4. Experiment with Protective Styles
Protective styles can be a great way to manage your natural hair. From braids to wigs, these styles can promote hair growth, prevent breakage and reduce damage. Plus, it’s a style you can rock in any season for up to 4 weeks. If you want to experiment with protective styles, make sure you’re doing nourishing and conditioning your hair (especially your scalp) weekly.
5. Upgrade Your Night Routine
You didn’t think the washing and styling parts were it, right? Once you go natural, you have to change your sleeping habits in order to reduce frizz, damage and breakage. Swap out any cotton products for silk or satin accessories. We’re talking pillowcases, scrunchies and bonnets. If a nightcap isn’t your thing, there are plenty of hairstyles to keep your hair frizz and tangle-free.
6. Reduce Heat Usage
Heat tools can be the main culprit in split ends and damage. Try reducing your heat usage and opt to air-drying your hair instead. If that’s not an option, use a heat protectant before applying the heat tool at the lowest temperature.
7. Trim Your Hair Regularly
Say goodbye to split ends. Monitor your hair growth by staying on top of your trims. Branch recommends having an open conversation with your hairstylist on how often you should trim your ends and how to maintain your cut after the appointment. If you rather do the trim at home, here’s a step-by-step to get you started.
8. Invest in a Salon Visit
Get all your questions answered by a professional. Book an appointment at a salon that specializes in natural hair and learn how they’ll work with your hair. “It’s important to speak openly with your stylist to first and foremost get the foundation established—how often do you need a cut, how often should it be deep treated based off of condition, what are the best styling products based off of your hair type,” said Branch. “Whether getting a cut, color or chemical treatment, your main job is to keep hair healthy between salon visits by keeping it moisturized and avoiding excessive heat. That way, the next time you see your stylist, there is a lesser need for a deep treatment or an excessive cut since it’s not in a damaged state.”

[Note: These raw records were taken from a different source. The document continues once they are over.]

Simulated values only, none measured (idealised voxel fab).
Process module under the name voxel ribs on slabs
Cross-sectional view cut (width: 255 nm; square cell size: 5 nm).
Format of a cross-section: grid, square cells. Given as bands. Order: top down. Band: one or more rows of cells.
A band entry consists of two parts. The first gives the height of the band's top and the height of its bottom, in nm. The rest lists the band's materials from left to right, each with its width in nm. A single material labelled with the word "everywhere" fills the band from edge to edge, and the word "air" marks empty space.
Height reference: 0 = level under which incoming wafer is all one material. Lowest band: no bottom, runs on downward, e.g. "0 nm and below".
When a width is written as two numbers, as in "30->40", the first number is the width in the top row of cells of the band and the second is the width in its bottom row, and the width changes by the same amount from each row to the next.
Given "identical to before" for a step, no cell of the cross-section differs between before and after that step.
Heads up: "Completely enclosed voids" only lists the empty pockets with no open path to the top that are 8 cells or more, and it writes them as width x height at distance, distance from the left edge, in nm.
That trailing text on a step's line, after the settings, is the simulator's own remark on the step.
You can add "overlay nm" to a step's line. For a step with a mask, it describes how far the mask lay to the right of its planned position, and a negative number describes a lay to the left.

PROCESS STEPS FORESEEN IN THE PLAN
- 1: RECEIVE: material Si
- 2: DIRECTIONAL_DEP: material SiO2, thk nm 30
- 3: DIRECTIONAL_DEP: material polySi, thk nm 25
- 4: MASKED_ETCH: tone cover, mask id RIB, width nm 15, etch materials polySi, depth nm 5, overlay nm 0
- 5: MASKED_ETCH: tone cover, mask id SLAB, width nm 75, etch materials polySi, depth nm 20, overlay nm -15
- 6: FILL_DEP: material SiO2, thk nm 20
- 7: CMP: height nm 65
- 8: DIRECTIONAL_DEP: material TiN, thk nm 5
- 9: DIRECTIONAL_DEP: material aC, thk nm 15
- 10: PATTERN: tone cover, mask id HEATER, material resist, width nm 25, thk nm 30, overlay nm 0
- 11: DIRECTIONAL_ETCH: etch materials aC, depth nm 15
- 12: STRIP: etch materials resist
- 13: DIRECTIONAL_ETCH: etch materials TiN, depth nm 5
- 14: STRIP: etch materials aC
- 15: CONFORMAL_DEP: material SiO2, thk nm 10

A few things to keep in mind
Don’t stress yourself out trying to check off everything on the list. Your journey can be ever evolving. It’s important to take note of your hair changes and be flexible with your routine. “Many people think dealing with natural hair is easy, when in fact it is very manual and requires a lot of patience. Fortunately, the payoff is splendid in that you have hair in its strongest state,” said Branch.